Service Level Mysteries

Ever seen this?

How about this?

These seemingly inconsistent reports are a result of the time-driven nature of an SLA. There are two parts to an SLA that can introduce lag:

  • The baselineAvailability calculation looks at availability over an hour. A condition can be cleared, resulting in the service being considered available. However, the baselineAvailability may still be low because it considers all values over the last hour.
  • The rule that evaluates the state of the service level (ServiceLevelEvaluation - FMSServiceSLP) compares the baselineAvailability to a threshold. That means a condition can clear, availability pops back up to 1, and baselineAvailability creeps back up over time. However, until baselineAvailability crosses the acceptable threshold, the rule will not clear.
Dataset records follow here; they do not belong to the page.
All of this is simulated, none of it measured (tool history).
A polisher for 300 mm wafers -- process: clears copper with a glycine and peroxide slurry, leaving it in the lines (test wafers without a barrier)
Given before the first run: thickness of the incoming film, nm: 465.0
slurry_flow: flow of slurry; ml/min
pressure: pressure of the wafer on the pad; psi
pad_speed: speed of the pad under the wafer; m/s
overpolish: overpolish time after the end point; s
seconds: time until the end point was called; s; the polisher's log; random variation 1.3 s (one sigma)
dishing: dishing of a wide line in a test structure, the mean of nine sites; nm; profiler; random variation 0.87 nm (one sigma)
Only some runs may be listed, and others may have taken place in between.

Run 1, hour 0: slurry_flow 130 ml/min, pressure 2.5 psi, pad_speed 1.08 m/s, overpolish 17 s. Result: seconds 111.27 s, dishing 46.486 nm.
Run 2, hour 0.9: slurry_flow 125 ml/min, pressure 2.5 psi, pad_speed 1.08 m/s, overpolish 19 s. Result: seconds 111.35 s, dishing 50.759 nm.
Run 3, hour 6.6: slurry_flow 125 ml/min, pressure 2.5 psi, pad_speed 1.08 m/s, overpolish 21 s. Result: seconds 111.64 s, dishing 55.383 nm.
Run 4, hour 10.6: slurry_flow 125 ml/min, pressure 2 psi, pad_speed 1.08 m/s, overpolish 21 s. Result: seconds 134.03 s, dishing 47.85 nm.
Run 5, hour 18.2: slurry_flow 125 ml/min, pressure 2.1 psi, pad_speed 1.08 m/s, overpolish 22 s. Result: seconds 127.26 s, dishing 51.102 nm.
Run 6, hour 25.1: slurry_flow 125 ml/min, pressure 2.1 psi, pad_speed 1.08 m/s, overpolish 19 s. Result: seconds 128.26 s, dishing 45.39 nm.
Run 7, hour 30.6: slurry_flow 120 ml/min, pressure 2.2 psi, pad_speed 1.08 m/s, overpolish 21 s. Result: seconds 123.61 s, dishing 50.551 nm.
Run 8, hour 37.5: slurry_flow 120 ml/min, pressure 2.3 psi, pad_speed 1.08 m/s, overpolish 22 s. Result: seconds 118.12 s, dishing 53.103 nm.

Sometimes math helps. Here is the pseudo-code for baselineAvailability:baselineAvailability = average(availability over the last hour expressed as a percentage) Here is the logic for ServiceLevelEvaluation - FMSServiceSLPFatal: baselineAvailability < AvailabilityFatal (Default 70%) Critical: baselineAvailability < AvailabilityCritical (Default 85%) Warning: baselineAvailability < AvailabilityWarning (Default 95%)

Here is a credible sequence of events that demonstrates the lag.

Time FrameEventavailabilitybaselineAvailabilityServiceLevelEvaluation Rule
Start of week until 8am Wednesday No Fatal alarms 1 100% Normal
8am Fatal alarm 0 Still 100% but about to decrease Normal
8:03am Fatal alarm still enabled 0 Creeps down to 95% Warning (less than 95% value of AvailabilityWarning)
8:09am Fatal alarm still enabled 0 Creeps down to 85% Critical (less than 85% value of AvailabilityCritical)
8:18am Fatal alarm still enabled 0 Creeps down to 70% Fatal (less than 70% value of AvailabilityFatal)
8:30am Fatal alarm clears 1 Hits bottom at 50% starts to creep back up Fatal
8:42am No event 1 Creeps up to 70% Fatal alarm replaced by Critical alarm
8:51am No event 1 Creeps up to 85% Critical alarm replaced by Warning alarm
8:57am No event 1 Creeps up to 95% SLA alarms clear, SLA state Normal

Why Should Service Levels Work This Way?

Service levels are intended to be a measurement on the level of service you are providing to your customers. They take a longer view than current availability. Both availability and SLA measurements are important.

  • Use instantaneous availability to find and address problems quickly.
  • Use SLA measurements to determine whether you're meeting customer's expectations

Customizing Service Levels

There are lots of options for customizing how service levels work.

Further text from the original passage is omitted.